Adding new nodes to my k3s cluster in under 10 minutes - Ansible
In the previous post I installed Debian on a new server. Now it's time to configure it and add it to the cluster. Of course, we want to automate this process. Ansible is my tool of choice for this task.
Introduction
Ansible is an automation tool that allows you to manage and configure systems. I'm using it for both my local environment and my servers. To use Ansible you have to install it on your control machine. In my case, it's my laptop. Ansible only works on UNIX-like systems. If you are using Windows, you have to use WSL or a VM.
Ansible uses SSH to connect to the remote machines, you have to have SSH access to the machines you want to manage. I've added my SSH key to the new server in the previous post. So I'm ready to go.
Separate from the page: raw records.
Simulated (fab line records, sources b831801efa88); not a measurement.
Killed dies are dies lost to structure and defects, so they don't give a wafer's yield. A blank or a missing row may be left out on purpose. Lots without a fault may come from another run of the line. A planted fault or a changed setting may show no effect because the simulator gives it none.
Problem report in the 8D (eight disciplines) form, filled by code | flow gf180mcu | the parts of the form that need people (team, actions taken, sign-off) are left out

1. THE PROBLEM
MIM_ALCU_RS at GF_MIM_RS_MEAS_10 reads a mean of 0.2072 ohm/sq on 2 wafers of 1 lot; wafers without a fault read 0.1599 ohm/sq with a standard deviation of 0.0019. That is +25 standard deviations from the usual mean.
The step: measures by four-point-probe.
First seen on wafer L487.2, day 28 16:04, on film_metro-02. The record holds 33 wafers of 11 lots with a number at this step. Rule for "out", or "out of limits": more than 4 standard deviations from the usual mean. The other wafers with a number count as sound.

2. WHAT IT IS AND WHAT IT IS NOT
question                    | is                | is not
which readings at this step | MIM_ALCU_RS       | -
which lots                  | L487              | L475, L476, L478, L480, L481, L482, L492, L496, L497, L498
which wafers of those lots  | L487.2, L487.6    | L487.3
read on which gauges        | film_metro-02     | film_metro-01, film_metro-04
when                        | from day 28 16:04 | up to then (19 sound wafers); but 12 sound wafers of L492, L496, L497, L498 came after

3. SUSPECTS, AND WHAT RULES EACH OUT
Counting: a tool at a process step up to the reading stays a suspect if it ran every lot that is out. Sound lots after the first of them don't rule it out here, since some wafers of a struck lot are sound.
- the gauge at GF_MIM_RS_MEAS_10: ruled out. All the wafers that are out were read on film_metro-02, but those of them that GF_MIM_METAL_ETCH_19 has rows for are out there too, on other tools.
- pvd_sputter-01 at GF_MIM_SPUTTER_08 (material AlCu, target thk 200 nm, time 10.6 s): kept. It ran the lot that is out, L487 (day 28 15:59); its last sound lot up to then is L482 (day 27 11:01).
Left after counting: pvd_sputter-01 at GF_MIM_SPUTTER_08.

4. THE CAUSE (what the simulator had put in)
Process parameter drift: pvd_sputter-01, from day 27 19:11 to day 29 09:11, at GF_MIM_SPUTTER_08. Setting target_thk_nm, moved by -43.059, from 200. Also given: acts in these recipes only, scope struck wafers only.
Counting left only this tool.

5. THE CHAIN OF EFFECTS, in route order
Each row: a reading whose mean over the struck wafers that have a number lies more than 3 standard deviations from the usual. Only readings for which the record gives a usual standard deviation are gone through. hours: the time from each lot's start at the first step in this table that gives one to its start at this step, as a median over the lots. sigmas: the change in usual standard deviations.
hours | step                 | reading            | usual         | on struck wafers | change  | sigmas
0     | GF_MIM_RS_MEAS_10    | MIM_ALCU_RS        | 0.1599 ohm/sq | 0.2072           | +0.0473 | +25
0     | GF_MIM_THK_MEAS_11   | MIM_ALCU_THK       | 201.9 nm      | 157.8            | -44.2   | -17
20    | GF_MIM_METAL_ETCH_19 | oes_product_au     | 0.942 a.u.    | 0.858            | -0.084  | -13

If you never used Ansible before, I recommend watching Ansible 101 series by Jeff Geerling.
Installing Ansible
Ansible is installed using pipx. I created a script to install it on my machine.
#!/usr/bin/env bash
set -e
sudo apt-get update
sudo apt-get install pipx -y
pipx ensurepath
pipx install --include-deps ansible
This is it. Ansible is now installed and ready to use.
Ansible
Luckily, we don't have to write the whole playbook from scratch. k3s-ansible repository is a part of the official k3s project. It contains a set of roles that can be used to install and configure k3s.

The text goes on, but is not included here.